I haven’t done an update like this in awhile so I thought one was due….
For our first summer, we had four English classes a week, levels 1 and 2… which was WAY more than most people have in their sites so we considered ourselves pretty lucky (or at least I did, have I mentioned that Tyler doesn’t prefer to teach English?)
Then last fall we were able to add a level 3 class. That is also when I started going to my women’s workout class and we started going to the ACCESS program. We had a party for our students and then gave ourselves a little break in December.

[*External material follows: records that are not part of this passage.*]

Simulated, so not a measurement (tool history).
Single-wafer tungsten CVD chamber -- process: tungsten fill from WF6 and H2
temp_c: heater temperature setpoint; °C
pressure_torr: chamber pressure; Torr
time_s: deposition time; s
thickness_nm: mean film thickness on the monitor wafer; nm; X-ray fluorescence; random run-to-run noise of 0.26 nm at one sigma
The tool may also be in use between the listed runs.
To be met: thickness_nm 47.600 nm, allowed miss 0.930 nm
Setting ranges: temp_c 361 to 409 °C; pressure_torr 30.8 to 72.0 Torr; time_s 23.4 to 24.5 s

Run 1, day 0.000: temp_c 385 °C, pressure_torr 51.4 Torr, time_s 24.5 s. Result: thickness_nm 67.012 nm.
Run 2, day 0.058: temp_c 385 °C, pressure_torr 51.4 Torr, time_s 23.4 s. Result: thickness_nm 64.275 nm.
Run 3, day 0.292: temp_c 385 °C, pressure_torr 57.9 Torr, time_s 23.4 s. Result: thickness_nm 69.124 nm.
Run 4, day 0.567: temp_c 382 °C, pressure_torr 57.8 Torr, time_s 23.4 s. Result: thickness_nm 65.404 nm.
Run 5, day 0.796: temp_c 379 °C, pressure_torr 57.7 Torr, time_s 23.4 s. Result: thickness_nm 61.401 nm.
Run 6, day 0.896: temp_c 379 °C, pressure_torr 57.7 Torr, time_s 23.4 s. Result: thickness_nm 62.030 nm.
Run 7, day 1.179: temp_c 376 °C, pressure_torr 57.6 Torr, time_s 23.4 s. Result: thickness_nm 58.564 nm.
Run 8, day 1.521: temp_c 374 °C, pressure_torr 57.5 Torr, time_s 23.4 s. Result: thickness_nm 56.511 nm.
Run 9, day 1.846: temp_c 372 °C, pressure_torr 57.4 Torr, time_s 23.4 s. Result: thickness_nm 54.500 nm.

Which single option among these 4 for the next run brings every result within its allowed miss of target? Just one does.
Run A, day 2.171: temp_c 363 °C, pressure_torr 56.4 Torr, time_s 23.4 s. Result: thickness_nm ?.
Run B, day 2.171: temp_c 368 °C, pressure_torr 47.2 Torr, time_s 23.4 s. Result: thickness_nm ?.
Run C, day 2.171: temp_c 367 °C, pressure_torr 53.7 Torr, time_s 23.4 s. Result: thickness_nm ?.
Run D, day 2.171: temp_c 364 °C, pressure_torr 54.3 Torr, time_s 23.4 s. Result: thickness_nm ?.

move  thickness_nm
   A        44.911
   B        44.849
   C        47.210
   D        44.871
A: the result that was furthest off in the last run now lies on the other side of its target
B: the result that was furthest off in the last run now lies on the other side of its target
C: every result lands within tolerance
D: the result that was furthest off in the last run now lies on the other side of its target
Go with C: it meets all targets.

In the Spring, we were the busiest we have ever been! We had four levels of English class going-including 3 sessions of Level 1. I had an extra beginner English class just for women. And we were also teaching an intermediate class at the fishing school here in Larache (which crazily enough is funded by the Japanese government). It was a pretty crazy time! Then summer arrived and well, we didn’t really have much. I had yoga and my exercise class, then we did a summer camp but that was about it.
Now we are back to teaching, we have four levels again but only one of each class as we are trying to focus on doing other things. English classes are in such high demand though- it really is difficult to say no.
But, even with what might be a lot* to do… we still have a TON* of free time. This is also a cultural aspect that we have had to adjust to… there is a large emphasis on spending time* with other people, building relationships and just going with the flow.
I have recently had a revelation on our time here… I have been complaining a lot about how we don’t have much time left…. and I just want to go home already…. blah blah blah… ain’t nobody got time for that, ESPECIALLY* Tyler who has so many things to do, things are coming out his eye-balls!!!! So* I sat myself down and attempted to figure out what was behind my grumpy Gus-ness.
In all of that… I found this…
It came to me that, Peace Corps may be boring… or I may be restless and feel overwhelmed with the idea of so much time and then even more overwhelmed at the idea of how hard it will be to transition back- BUT* that I am supposed to be where I am or at the very least…. I should appreciate being where I am. I may not know the reason… it may not even really matter but that Peace Corps time is special. 1) Because when have I EVER* had this much time on my hands…to do only* what I want to do- WHATEVER I want to do… learn to knit- OKAY! make homemade pasta- OKAY! talk to a friend from home- OKAY!!! Watch an entire tv series all day- OKAY! spend every day, all day with Tyler- OKAY! and 2) When will I ever have this much time again? Who knows- maybe not until I am 85 years of age! I should* appreciate these moments, no matter how hard it is. And definitely… appreciate the next six months.
I have been okay* in the reading books department, but I have been much* better in the watching tv department! I feel like it is truly* an education watching all of these shows… what is better than being able to spend time with flawed, rich characters?!
Here are the shows that I have watched entirely, am currently watching and/or will watch soon!
The Mindy Project
Game of Thrones
Pretty Little Liars
Boy Meets World
One Tree Hill
House of Cards
Orange is the New Black
It is super easy to keep track of everything with Sidereel.com!!!
Pretty soon, this free time will be much needed for the job/internship search. And overall, it has been one of the most difficult things to adjust to- what would you* want to do with all of your free time? What if you only worked 15-20 hours per week? What if you had A LOT* of time to do whatever you wanted to do?